Search this blog


Wednesday, April 27, 2011

Creamy Broccoli Shells

Isn't broccoli delicious? Especially when it's mixed with cheese and pasta!!! I was initially going for Jessica's Broccoli and Cheese Campanelle but didn't quite make it here for lack of cheddar and jack, and my use of the hand blender (love that thing!)
1 head broccoli, cut into florets
1 onion, diced
3 cloves garlic, crushed
1 tsp paprika
1 tbsp dried basil
fresh ground pepper
1 1/2 cups broth
2 tbsp cream cheese (yay I found cream cheese here!)
1 handful shredded swiss (or jack or cheddar)
freshly grated parmesan
some ham or cooked chopped bacon or chicken
500g pasta shells (I used gnocchi)
1. In a heavy based pan, sautée the onions and garlic in the EVOO until translucent, and add the broccoli, paprika, and basil. Stir around until nicely colored. While doing this, start boiling your water for the pasta.
2. Pour in the broth (broccoli should not be drowning.. just 3/4 covered in broth) and let simmer until broccoli is tender (10-15 minutes?).
3. Use an immersible hand blender to blend the mixture until smooth. Stir in the cream cheese and let simmer until sauce is of desired thickness. Add the meat, shredded swiss, and fresh ground pepper and heat through. If too thick, add more broth. Taste and adjust the seasoning.
4. When pasta is done cooking, drain and toss with the sauce.
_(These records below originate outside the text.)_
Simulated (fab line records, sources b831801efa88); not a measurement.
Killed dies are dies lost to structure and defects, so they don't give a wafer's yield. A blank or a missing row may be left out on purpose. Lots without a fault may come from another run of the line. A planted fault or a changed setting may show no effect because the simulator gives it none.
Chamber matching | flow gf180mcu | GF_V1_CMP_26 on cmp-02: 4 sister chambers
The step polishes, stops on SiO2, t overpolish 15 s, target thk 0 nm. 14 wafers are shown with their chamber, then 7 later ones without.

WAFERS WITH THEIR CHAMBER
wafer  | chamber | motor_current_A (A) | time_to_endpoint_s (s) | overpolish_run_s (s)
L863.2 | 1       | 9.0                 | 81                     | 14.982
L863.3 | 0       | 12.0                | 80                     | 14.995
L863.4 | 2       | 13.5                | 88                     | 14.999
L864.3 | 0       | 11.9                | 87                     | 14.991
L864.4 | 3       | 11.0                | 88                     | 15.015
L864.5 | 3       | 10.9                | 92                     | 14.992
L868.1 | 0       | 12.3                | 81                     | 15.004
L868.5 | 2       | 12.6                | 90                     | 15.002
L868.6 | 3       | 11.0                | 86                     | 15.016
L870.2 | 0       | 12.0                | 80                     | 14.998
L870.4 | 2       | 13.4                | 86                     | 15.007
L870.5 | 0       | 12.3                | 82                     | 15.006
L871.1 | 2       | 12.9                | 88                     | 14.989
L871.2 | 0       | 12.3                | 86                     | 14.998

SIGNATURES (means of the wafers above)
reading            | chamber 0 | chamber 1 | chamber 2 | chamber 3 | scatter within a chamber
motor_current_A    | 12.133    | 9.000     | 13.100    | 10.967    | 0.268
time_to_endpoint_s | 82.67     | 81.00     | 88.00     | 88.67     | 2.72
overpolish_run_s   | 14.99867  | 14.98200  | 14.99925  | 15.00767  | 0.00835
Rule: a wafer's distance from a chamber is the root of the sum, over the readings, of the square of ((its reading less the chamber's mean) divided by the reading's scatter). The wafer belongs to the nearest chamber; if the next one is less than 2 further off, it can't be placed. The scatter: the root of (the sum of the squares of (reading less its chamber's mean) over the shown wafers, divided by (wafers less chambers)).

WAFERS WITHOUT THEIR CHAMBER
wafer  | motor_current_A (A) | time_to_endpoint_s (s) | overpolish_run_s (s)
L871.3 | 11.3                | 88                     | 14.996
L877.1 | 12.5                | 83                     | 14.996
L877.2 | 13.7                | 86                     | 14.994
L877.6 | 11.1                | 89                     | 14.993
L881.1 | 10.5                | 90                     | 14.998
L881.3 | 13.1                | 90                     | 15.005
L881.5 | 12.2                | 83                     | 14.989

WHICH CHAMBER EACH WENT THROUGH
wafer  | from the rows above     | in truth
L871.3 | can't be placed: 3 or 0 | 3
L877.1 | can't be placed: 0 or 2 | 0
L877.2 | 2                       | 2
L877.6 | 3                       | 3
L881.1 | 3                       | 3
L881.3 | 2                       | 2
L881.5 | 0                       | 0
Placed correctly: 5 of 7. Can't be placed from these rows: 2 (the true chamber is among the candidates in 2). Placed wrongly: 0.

Serve with some freshly grated parmesan and some delicious bread for cleaning up the plate!
Print Friendly and PDF


  1. umm I posted a comment on this last night...but I'll post again...I made this last night, finally a Steph reciepe that doesn't scare me! ;) However, I am not sure I did it correctly, nonetheless it was still delish!

  2. aww my recipes shouldn't scare you! What did you do differently on this one?

  3. I will post it and let you know...#REMIX!